Friday, July 29, 2005

Work work work. Meetings meetings meetings.

It has been a busy week, reminescent of the time a few years ago when our 7 year old daughter said one night as I dashed up from the supper table to a committee meeting, "That's my dad. Work work work. Meetings meetings meetings."

I took that to heart. When my second three-year term on the Friends School board ended, I then took a quasi-sabbatical from any on-going, out-of-the home, meeting or community responsibilities. I finished my last year as assistant clerk of the meeting and did accept a nomination to a 3-meeting-a-year board during this time, but otherwise was pretty faithful at saying "no." Near the end of that year, I left my full-time job to take a half-time one (I've since gone to 80%) and felt much more free and open, with hardly a twinge of guilt.

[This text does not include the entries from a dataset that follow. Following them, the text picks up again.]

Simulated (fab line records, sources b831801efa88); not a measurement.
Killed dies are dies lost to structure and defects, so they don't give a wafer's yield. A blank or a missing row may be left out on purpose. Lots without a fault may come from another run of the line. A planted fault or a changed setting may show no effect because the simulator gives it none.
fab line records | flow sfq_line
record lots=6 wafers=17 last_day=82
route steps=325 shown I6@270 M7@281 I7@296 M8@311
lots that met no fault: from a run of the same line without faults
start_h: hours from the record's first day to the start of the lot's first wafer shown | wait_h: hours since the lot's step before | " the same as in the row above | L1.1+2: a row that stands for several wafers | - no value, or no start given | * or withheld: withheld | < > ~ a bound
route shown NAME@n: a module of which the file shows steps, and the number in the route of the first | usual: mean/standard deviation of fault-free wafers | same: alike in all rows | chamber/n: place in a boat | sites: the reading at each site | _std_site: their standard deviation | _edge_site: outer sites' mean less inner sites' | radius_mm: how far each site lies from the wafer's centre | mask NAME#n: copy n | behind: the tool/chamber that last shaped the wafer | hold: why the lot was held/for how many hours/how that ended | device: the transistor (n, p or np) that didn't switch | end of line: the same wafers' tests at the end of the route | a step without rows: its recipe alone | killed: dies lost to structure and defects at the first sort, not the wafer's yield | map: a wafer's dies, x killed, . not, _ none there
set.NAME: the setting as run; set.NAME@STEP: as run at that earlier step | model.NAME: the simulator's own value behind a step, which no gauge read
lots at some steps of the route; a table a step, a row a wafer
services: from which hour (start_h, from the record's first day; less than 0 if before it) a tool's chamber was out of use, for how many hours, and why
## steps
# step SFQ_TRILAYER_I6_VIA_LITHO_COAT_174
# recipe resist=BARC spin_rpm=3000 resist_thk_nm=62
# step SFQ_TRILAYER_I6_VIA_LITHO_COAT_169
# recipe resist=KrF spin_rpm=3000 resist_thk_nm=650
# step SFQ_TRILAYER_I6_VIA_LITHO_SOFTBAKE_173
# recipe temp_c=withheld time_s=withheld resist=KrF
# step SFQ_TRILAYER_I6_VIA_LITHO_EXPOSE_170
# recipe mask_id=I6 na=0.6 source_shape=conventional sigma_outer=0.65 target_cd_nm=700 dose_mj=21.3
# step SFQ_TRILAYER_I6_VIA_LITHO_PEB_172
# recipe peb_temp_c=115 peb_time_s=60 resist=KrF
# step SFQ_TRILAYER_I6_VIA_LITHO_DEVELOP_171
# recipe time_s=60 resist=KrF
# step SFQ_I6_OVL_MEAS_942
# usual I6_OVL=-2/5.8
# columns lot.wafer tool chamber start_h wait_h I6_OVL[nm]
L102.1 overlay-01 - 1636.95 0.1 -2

It was during this time that I came to terms with the severe depression that had been clouding my life for too many years and got the treatment I needed. Things felt in balance.

Gradually, though, I've been accepting things that I've been asked to do if I feel a call to do them and they make sense, particularly if they're time limited, e.g., teacing a 7-week Quakerism 101 class, serving on a marriage or membership committee. The pace has generally been OK, but this past week or two particularly intense -- even with both children off to camps -- and I'm kind of wrung out. I'm trying right now to get this post off and prepare for our annual Nightengales singing weekend that begins tonight. Singing always helps me.

All of this is a long way of saying that I haven't found the time to publish a new post. But I will post these two short excerpts from two Pendle Hill pamphlets that I excerpted for the newsletter. Each make points that strike me as perfectly in tune with my own thinking and say it more clearly than I could at the moment.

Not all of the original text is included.